On January 31, 2012, we entered into definitive agreements to make loans to and acquire assets from Ernest Health, Inc. ("Ernest") and to make an equity contribution in the parent of Ernest for a combined purchase price and investment of $396.5 million, consisting of $200 million to purchase real estate assets, a first mortgage loan of $100 million, an acquisition loan for $93.2 million and a capital contribution of $3.3 million, all as further described below. On February 29, 2012, we closed and funded this acquisition and related investments.

Real estate acquisition

Pursuant to a definitive real property asset purchase agreement (the "Purchase Agreement"), we acquired from Ernest and certain of its subsidiaries (i) a portfolio of five rehabilitation facilities (including a ground lease interest relating to a community-based acute rehabilitation facility in Wyoming), (ii) seven long-term acute care facilities located in seven states and (iii) undeveloped land in Provo, Utah (collectively, the "Acquired Facilities") for an aggregate purchase price of $200 million, subject to certain adjustments. The Acquired Facilities will be leased to subsidiaries of Ernest pursuant to a master lease agreement. The master lease agreement has a 20-year term with three five-year extension options and provides for an initial rental rate of 9%, with consumer price-indexed increases, limited to a 2% floor and 5% ceiling annually thereafter.

Mortgage loan financing

Pursuant to the Purchase Agreement, we also made Ernest a $100 million loan secured by a first mortgage interest in four subsidiaries of Ernest, which has terms similar to the leasing terms described above.
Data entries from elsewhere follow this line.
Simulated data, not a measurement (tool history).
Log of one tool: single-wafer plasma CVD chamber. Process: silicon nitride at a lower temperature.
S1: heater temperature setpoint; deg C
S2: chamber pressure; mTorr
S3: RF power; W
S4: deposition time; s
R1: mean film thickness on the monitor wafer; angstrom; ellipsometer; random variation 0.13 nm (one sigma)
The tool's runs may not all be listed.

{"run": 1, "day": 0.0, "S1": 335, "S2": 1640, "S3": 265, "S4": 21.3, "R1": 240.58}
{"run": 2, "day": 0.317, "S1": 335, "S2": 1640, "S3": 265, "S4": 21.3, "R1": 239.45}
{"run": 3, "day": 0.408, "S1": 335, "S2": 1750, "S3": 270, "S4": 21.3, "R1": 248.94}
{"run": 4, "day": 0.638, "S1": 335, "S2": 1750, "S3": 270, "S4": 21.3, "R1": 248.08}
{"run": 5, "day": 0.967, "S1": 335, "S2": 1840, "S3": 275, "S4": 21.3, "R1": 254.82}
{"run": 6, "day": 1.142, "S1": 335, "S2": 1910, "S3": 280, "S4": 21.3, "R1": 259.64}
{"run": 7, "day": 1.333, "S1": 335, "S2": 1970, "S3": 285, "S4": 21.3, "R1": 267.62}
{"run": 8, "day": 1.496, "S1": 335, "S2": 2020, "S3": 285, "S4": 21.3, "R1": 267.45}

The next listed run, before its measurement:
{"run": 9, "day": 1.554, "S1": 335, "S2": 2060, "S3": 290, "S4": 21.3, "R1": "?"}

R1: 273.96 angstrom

Acquisition loan and equity contribution

In addition, an affiliate of one of our taxable REIT subsidiaries has become a member in Ernest Health Holdings, LLC ("Ernest Holdings"), whose only other member is an entity formed by the present key management personnel of Ernest ("ManageCo"). We made capital contributions of approximately $3.3 million to Ernest Holdings in exchange for a membership interest representing a 49% aggregate initial equity interest. The remaining 51% initial equity interest in Ernest Holdings is owned by ManageCo, which has made contributions valued at $3.5 million in exchange for a membership interest in Ernest Holdings.

Pursuant to the terms of an Agreement and Plan of Merger dated January 31, 2012, a merger subsidiary of Ernest Holdings was merged with and into Ernest, with Ernest surviving the merger as a wholly-owned subsidiary of Ernest Holdings. Finally, we made an acquisition loan of approximately $93.2 million to the merger subsidiary (the "Acquisition Loan"). The Acquisition Loan will bear interest at a rate of 15.0%, with a 6% coupon payable in cash in the first year, a 7% coupon payable in cash in the second year and a 10% coupon payable in cash thereafter. The remaining 9% in year one; 8% in year two and 5% thereafter will be accrued and paid upon the occurrence of any capital or liquidity events of Ernest Holdings and will be payable in all events at maturity. The acquisition loan may be prepaid without penalty at any time.

Financing of Ernest transactions and other general corporate needs

To finance the Ernest transactions along with other general corporate purposes (including potential future acquisitions), we completed or have initiated the following transactions subsequent to December 31, 2011:

 

1)

Common stock offering — On February 7, 2012, we completed an offering of 23,575,000 shares of our common stock (including 3,075,000 shares sold pursuant to the exercise in full of the underwriters' over-allotment option) at a price of $9.75 per share, resulting in net proceeds (after underwriting discount) of $220.7 million.

 

2) Senior unsecured notes offering — On February 17, 2012, we completed a $200 million offering of senior unsecured notes. These senior notes will accrue interest at a fixed rate of 6.375% per year and will mature on February 15, 2022. Net proceeds, after underwriting discount, from this senior notes offering was $196.5 million.

 

3) Credit facilities — On January 25, 2012, we received a commitment letter and term sheet for an $80 million senior unsecured term loan facility that provides for customary financial and operating covenants, substantially consistent with our revolving credit facility. We expect to close on our new term loan facility shortly after the closing of the Ernest transactions described above. In addition to the new term loan facility, our existing revolving credit facility includes an accordion feature pursuant to which borrowings thereunder can be increased up to $400 million from $330 million. We have requested a $70 million increase in our revolving credit facility contemporaneously with the closing of our new term loan facility.